On December 4, 2015, President Obama signed into law the Fixing America’s Surface Transportation Act, or FAST Act. Though it is aimed at improving the nation’s transportation infrastructure, the FAST Act also includes a number of provisions that impact federal securities laws. Under Section 5 of the Securities Act of 1933, all offers and sales of securities must be registered with the SEC unless they qualify for some exemption. The FAST Act, among other things, created a new statutory exemption for private resales of securities, provided the transaction meets certain requirements.
The new provision, Section 4(a)(7), is considered to be a codification of the so-called Section 4(a)(1½) exemption, which has been developed over time by securities lawyers and is recognized by the SEC. There are some minor differences, but the FAST Act makes clear this new amendment is non-exclusive.
In order to benefit from the Section 4(a)(7) exemption, which is effective immediately, a resale transaction must meet the following criteria:
- each purchaser is an accredited investor;
- the seller does not use a form of general solicitation or advertisement;
- the seller is not the issuer or a subsidiary of the issuer;
- neither the seller, nor any person that receives a commission for participation in the sale, is subject to a “bad actor” disqualification pursuant to Rule 506(d)(1) under the Securities Act;
- the issuer is engaged in business and is not a blank-check or shell company that has no specific business plan or purpose;
- the securities have been authorized and outstanding for at least 90 days before the resale;
- the transaction does not relate to a security that is part of an underwriter’s unsold allotment; and
- if the issuer of the securities being resold were issued by a non-reporting issuer, the issuer must make available certain information to the seller and a prospective purchaser.
This information includes, among other things, the nature of the issuer’s business, a list of its officers and directors and the most recent balance sheet and profit and loss statements for such part of the two preceding fiscal years as the issuer has been in operation.
Securities acquired in transactions under Section 4(a)(7) will be deemed to be “restricted securities” within the meaning of Rule 144 under the Securities Act. The securities will also be “covered securities” within the meaning of Rule 144, and therefore exempt from certain aspects of state securities laws, which are often referred to as “Blue Sky Laws.”

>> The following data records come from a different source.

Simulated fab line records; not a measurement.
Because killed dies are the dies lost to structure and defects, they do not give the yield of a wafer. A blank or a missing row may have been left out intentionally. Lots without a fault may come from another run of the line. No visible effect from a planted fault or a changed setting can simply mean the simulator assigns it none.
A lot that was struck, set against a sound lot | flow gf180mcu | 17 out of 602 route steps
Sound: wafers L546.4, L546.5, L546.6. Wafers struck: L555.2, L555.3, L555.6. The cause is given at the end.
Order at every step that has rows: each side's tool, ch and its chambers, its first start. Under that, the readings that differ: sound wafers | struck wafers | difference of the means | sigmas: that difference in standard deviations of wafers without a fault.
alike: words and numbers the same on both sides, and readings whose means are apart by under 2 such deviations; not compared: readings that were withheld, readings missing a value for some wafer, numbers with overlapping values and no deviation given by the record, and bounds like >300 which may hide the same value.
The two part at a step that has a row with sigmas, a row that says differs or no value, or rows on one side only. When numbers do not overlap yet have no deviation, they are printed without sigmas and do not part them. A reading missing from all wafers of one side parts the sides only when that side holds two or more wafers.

Generally speaking, Section 4(a)(7) should make it easier for investors to resell securities acquired in unregistered offerings. This could help facilitate the market for the securities of private companies and provide for more certainty in the process.
However, in my opinion, this exemption is not helpful, as meeting the requirements of Section 4(a)(1½), the existing exemption, is much easier. Section 4(a)(7) adds the following requirements, which aren't necessary to meet the Section 4(a)(1½) exemption and won't always be workable: (i) the securities have to be outstanding at least 90 days prior to resale; (ii) certain information, which normally wouldn't be prepared, must be provided; and (iii) the purchasers must be accredited. As a result, securities holders will likely continue to rely on Section 4(a)(1½) caselaw rather than the new exemption.